Abstract
Two conceptual paradigms have been used in the past to interpret the observed strength and structure of eddy heat fluxes in the atmosphere. One is the idea of “adjustment,” whereby the eddies respond efficiently to changes in forcing to maintain the mean isentropic slope. The other is a “diffusive” paradigm, which assumes that eddy fluxes can be parameterized in terms of the mean flow.
The relative merits of these two approaches are examined here with the aid of a two-level primitive equations model on a sphere. In most experiments the model is forced by a completely specified heating field. This eliminates the negative feedback between temperature and forcing that is present in the atmosphere and in idealized formulations such as Newtonian cooling. Thus, any intrinsic relationship that may exist between temperature gradients and the dynamical fluxes can emerge freely. As the specified forcing strength is varied, the net dynamical fluxes vary proportionately in order to maintain an equilibrium climate. There are no constraints, however, on the equilibrium level selected by the mean temperature gradients, beyond those imposed by their dynamical relationship to the fluxes.
Our experiments show that, while the dynamical fluxes adjust to the forcing quickly and efficiently to balance the heat budget, the mean temperature gradients can continue to slowly evolve. The mean meridional and vertical temperature gradients can combine in different ways to support the same eddy fluxes. For fixed forcing, the temperature gradients eventually settle to a single climate state (i.e., independent of initial conditions), but the evolution is very slow.
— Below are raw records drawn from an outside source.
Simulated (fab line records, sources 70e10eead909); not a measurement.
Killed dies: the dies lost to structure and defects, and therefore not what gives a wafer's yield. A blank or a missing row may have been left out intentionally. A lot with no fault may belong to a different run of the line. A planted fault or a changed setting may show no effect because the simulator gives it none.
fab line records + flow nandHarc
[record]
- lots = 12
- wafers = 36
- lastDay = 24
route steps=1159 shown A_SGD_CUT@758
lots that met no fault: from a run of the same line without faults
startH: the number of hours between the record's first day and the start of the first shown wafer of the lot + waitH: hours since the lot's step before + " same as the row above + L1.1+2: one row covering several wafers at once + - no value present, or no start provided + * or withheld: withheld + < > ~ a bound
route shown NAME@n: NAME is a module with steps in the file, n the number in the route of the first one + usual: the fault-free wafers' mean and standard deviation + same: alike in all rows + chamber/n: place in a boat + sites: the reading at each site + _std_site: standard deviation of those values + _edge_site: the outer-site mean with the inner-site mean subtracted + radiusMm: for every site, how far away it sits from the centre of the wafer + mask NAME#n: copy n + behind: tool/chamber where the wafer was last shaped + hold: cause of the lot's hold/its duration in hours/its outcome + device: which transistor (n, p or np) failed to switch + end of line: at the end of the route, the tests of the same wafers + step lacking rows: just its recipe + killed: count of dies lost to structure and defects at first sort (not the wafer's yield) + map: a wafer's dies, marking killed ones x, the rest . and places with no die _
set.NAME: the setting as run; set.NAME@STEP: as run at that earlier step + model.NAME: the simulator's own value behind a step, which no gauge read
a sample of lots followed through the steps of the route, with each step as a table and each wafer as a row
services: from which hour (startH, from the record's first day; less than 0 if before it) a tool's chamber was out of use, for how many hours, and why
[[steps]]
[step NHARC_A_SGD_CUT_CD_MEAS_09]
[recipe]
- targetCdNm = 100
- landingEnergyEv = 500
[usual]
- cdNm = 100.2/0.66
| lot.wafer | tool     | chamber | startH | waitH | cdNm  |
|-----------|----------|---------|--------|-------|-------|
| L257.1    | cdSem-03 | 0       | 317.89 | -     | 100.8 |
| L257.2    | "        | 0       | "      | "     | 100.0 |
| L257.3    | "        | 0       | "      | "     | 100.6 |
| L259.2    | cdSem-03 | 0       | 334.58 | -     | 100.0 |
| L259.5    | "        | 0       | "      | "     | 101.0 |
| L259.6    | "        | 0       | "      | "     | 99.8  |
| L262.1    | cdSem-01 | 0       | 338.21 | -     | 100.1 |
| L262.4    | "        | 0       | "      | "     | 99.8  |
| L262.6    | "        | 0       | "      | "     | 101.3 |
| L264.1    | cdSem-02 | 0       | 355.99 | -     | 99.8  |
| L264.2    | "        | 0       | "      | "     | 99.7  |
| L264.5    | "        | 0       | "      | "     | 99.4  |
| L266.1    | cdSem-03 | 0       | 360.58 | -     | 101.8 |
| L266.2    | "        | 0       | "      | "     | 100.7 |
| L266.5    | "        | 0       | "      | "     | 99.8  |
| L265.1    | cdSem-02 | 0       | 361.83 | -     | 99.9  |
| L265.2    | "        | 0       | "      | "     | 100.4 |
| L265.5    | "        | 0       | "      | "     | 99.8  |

The model exhibits elements of both baroclinic adjustment and diffusive behavior. Adjustment operates in the sense that isentropic slopes are relatively independent of the forcing and depend only weakly on the fluxes. Diffusion works in the sense that apparently unique flux-temperature gradient relationships eventually assert themselves, however slowly. Eddy heat flux sensitivity to mean temperature gradients is in broad agreement with recent parameterization theory, given the constraints inherent in the two-level model and the structure of the forcing used in the experiments.